Faithists are sometimes accused of being racist or following a racist religion. Those who accuse us point to a comment that John Newbrough made concerning a “new race” being raised up. Let’s take a look at this in context.
John Newbrough is quoted as saying: “We lost one little babe, which we brought away from the almshouse—though it was nearly dead when we received it … To me, it is perfectly appalling how these little things are slaughtered in this city. We hope to save many, and to raise them up in the right way, so as to have a new race by and by.”1
In an article appearing in Cabinet magazine*, “Newbrough’s conception of a ‘new race’ was free from the scientific racism then prevalent. At a time when eugenicist notions of racial purity were ascendant in American society, Newbrough took in all the babies he could get ahold of—baby boys and baby girls of any race and class. However, the number of babies he was able to bring to Shalam was not high. Few of the settlers entering the colony already had children, and bureaucratic hurdles made it hard for Newbrough to adopt. In a letter of 1883, Newbrough writes that ‘there is so much round about red tapism to be gone through in order to get a child out, that it dies by the time the permit is granted.’2 A Southwestern Farm and Orchard profile of Shalam written ten years after its establishment counts only twelve babies living there, ‘among them … a negro and at least one mulatto.’3 Before the colony’s demise, the Faithists also adopted a baby of Chinese descent.4 The children had one thing in common: all had been orphaned, and most were among the poorest of the poor. Such were the children that John Ballou Newbrough hoped would inherit the earth.

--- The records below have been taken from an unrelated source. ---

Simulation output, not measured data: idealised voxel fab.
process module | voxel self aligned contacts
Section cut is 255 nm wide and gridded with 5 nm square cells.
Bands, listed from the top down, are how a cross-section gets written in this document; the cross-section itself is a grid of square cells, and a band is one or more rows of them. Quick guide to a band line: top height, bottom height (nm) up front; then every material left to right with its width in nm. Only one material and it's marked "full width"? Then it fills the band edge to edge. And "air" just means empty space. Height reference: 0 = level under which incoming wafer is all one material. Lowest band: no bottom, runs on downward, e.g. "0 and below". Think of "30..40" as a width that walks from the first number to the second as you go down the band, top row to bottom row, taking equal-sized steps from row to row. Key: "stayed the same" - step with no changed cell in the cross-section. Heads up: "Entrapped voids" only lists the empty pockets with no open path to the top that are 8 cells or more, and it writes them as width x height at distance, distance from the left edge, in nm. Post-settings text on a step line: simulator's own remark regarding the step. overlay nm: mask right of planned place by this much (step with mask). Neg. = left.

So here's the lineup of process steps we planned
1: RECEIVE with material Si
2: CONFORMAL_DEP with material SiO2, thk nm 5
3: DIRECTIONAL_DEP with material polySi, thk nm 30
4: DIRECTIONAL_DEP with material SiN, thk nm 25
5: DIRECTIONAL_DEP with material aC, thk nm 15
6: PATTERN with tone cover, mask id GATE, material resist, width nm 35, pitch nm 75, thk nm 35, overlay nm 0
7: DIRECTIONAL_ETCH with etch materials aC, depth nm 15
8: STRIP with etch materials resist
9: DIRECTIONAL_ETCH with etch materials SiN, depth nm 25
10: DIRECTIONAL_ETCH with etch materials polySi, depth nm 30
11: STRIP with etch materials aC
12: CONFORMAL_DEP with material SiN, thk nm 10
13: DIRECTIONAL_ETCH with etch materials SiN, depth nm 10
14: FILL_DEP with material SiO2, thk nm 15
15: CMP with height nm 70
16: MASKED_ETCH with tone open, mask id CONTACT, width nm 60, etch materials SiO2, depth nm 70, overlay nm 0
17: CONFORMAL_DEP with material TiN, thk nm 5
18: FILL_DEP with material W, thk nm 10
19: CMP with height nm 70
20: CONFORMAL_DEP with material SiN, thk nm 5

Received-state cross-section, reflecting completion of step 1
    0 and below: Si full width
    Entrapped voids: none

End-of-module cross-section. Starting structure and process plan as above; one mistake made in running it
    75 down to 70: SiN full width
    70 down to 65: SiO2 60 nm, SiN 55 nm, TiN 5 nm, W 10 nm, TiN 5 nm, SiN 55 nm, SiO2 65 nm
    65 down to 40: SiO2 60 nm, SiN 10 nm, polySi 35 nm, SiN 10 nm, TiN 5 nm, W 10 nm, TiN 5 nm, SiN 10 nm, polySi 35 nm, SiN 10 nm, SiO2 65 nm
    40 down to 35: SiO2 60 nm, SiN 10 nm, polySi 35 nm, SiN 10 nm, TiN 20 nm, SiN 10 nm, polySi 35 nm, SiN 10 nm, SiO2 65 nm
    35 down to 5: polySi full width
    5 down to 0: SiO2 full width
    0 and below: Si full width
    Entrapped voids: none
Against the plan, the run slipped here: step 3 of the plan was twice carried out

Newbrough and the Faithists were far from espousing a racist theology. In fact, all were viewed as being equal. Newbrough’s goal was to raise up a “new race” of people according to the righteous teachings found within the Oahspe Bible. The same can be said of Faithists today. Our mission is to teach others to live a virtuous life according to the Creator’s Voice as recorded in the Oahspe and according to one’s conscience.
Sadly, a couple of individuals on social media have recently attempted to usurp the Faithist name with a racist ideology and teach others the same. Such individuals bring reproach upon Jehovih’s holy name. The Creator does not look upon one race or tribe as being more superior than another. In His Kingdom all are equal. As Jehovih’s Faithists, we follow the ways of our Creator and not those of biased human beings.
May each of us remain faithful to our Creator Jehovih the Almighty, and view all as our brothers and sisters regardless of their race, ethnicity or colour. In the Church of Jehovih, we are one family.
1 John Ballou Newbrough to Mr. and Mrs. Arthur Bates, 26 April 1883. Opal Lee Priestley Papers, Archives and Special Collections, New Mexico State University Library.
2 John Ballou Newbrough to Mr. and Mrs. Arthur Bates, 6 April 1883.
3 “The Shalamites,” Southwestern Farm and Orchard, vol. 1, no. 7 (September 1894), p. 1.
4 Lee Priestley mentions that “a Chinese child found a private home” after the dissolution of the colony. See Priestley, “Shalam: Land of the Children,” New Mexico Magazine, vol. 39, no. 6 (November–December 1961), p. 46.